Blinken hinted at the Biden administration leaving the door open to allow Ukraine to use ATACMS in Russia.
“So I think a hallmark from day one of our efforts to support Ukraine against this aggression is to work to make sure that they have what they need when they need it to be most effective in dealing with the Russian aggression,” he said. “And I think that you’ve seen – again from day one – that we have continuously adjusted and adapted based on the battlefield conditions, based on what Russia was doing in a given place and by given means. And that’s been a through-line in everything that we’ve done.”
However, a U.S. official told The War Zone that “there is no change to our policy governing the use of ATACMS.”
U.K. MoD officials took a similar stance.
“There has been no change in the U.K.’s position” regarding Storm Shadows, an MoD official told The War Zone Tuesday morning. “We have been providing military aid to support Ukraine’s clear right of self-defense against Russia’s illegal attacks in accordance with international humanitarian law. We are clear that equipment provided by the U.K. is intended for the defense of Ukraine.”
The Biden administration has allowed Ukraine to use Guided Multiple Launch Rocket Systems (GMLRS) munitions fired by the M142 High Mobility Artillery Rocket Systems, or HIMARS and the M270 Multiple Launch Rocket System (MLRS) provided to Ukraine. They have a range of up to about 50 miles.
Unlike the U.S. and Ukraine, the Netherlands announced that it has no such preclusions.
Ukraine can strike anywhere in Russia using weapons provided by the Netherlands, that nation’s defense minister said, according to the Frankfurter Allgemeine Zeitung.

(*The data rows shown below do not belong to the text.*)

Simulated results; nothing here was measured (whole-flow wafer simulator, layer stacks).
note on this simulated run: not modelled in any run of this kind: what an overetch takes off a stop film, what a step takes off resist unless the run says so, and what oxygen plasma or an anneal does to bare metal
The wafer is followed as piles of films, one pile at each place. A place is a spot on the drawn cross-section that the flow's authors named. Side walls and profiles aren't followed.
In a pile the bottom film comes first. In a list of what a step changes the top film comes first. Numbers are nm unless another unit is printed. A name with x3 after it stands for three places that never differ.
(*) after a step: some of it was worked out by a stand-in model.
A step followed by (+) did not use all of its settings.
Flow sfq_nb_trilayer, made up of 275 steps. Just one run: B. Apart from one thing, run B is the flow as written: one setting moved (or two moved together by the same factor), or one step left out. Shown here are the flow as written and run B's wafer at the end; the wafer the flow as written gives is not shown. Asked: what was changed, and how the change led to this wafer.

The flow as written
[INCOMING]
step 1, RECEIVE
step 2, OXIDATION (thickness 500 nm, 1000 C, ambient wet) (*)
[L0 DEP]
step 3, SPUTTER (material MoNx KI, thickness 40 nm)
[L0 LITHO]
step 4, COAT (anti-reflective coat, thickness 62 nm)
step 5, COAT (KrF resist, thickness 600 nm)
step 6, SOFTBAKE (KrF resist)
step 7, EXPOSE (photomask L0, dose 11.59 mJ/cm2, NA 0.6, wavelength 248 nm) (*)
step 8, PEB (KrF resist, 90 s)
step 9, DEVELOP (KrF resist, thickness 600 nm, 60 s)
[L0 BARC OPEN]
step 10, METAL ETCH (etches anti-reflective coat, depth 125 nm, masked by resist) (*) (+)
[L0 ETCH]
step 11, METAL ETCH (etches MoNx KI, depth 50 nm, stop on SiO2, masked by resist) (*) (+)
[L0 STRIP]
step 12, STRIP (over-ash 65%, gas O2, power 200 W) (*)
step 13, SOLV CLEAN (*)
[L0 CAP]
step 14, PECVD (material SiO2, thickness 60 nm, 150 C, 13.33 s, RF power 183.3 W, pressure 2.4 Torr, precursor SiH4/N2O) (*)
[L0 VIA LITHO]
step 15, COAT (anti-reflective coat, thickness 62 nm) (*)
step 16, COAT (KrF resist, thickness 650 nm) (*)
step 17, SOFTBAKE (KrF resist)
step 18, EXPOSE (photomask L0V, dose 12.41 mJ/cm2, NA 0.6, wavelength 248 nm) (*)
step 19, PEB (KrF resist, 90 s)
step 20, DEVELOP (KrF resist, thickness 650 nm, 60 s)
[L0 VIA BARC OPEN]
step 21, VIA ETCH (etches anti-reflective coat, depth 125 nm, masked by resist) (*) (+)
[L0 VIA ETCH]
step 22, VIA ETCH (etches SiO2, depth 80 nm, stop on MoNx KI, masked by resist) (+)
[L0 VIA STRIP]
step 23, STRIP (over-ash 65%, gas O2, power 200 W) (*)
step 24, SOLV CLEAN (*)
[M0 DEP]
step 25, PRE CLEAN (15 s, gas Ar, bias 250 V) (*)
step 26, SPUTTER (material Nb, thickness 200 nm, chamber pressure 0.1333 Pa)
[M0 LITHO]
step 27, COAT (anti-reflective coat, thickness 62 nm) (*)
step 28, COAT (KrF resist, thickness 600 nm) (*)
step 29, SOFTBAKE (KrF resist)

Ruben Brekelmans said permission to strike inside Russia includes the use of the F-16 Vipers the Netherlands is providing to Ukraine and called on other Western countries to lift restrictions on the use of weapons they supply to Ukraine.
“Ukraine has the right to self-defense,” he said. “If the country is attacked from border areas or Russian airfields, it can target [those] military objects.”
Brekelmans added that this also applies to enemy missiles, which can be intercepted by Dutch weapons over Russia.
There has been talk that Iran’s provision of ballistic missiles to Russia would spur the administration to change its ATACMS policy.
Blinken on Tuesday became the latest U.S. official to confirm Russia has received those weapons.
“We’ve warned Tehran publicly, we’ve warned Tehran privately, that taking this step would be a dangerous escalation,” Blinken said. “Dozens of Russian military personnel have been trained in Iran to use the Fath-360 close-range ballistic missile system, which has a maximum range of 75 miles. Russia has now received shipments of these ballistic missiles and will likely use them within weeks in Ukraine against Ukrainians.”
In response to Iran providing Russia with ballistic missiles, the U.S., and U.K. issued a wide range of new sanctions. The U.S. State Department sanctioned Iran Air as well as several Russian shipping companies it says are involved in brining in drone-related equipment from Iran. The U.K also issued sanctions against Iran Air as well as Iranian and Russian military leaders and units as well as businesses.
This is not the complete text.